Yuanta Securities Korea said on the 15th that, contrary to concerns, China's sanctions on Hanwha Ocean are having a limited impact on the market for now, and if the shipbuilding and shipping dispute between the United States and China intensifies, there could actually be upside.
Earlier, China's Ministry of Commerce said the previous day it would, under the Anti-Foreign Sanctions Law, ban organizations and individuals in China from conducting activities such as transactions, cooperation, and more with five U.S. subsidiaries of Hanwha Ocean. Hanwha Ocean's share price plunged 5.7%, and shipbuilding stocks also closed lower.
Kim Yong-min, an analyst at Yuanta Securities Korea, said, "In a situation where companies expected to play a central role in expanding the U.S. shipbuilding industry are fundamentally blocked from having ties with China," and added, "Even considering energy import-export relations and recent trends, the impact of the sanctions is very limited."
He added, "Ships made in the United States originally have no reason to be entangled with China," noting, "U.S.-made vessels, which have no price competitiveness in the global shipbuilding market, are built from the outset targeting transport between U.S. ports, so the sanctions have virtually no impact."

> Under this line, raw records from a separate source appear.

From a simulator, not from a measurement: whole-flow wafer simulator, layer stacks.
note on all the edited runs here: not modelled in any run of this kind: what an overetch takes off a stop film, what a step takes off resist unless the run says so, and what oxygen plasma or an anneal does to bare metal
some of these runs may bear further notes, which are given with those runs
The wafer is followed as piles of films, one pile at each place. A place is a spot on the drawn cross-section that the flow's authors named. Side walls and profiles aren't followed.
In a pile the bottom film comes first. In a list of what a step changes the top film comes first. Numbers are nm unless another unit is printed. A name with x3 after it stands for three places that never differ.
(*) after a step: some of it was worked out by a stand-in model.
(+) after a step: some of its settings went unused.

Kim assessed that if the U.S.-China shipbuilding and shipping dispute intensifies, domestic shipbuilders would take on the role of agents for the United States and could benefit.
China currently holds 60% of the global shipbuilding market (bifurcated between Korea and China), and the reason the Office of the United States Trade Representative (USTR) can sanction China's shipbuilding industry through port-entry penalty surcharges is, paradoxically, this overwhelming market share. Conversely, the United States is not a major player in either the shipbuilding or shipping markets, so from China's perspective, the most visible target it can sanction on the surface is domestic shipbuilders.
Kim said, "Considering why domestic shipbuilding stocks drew particular attention in the U.S.-China maritime hegemony competition (the only counterweight to China), I judge that these sanctions are actually evidence that China is on edge."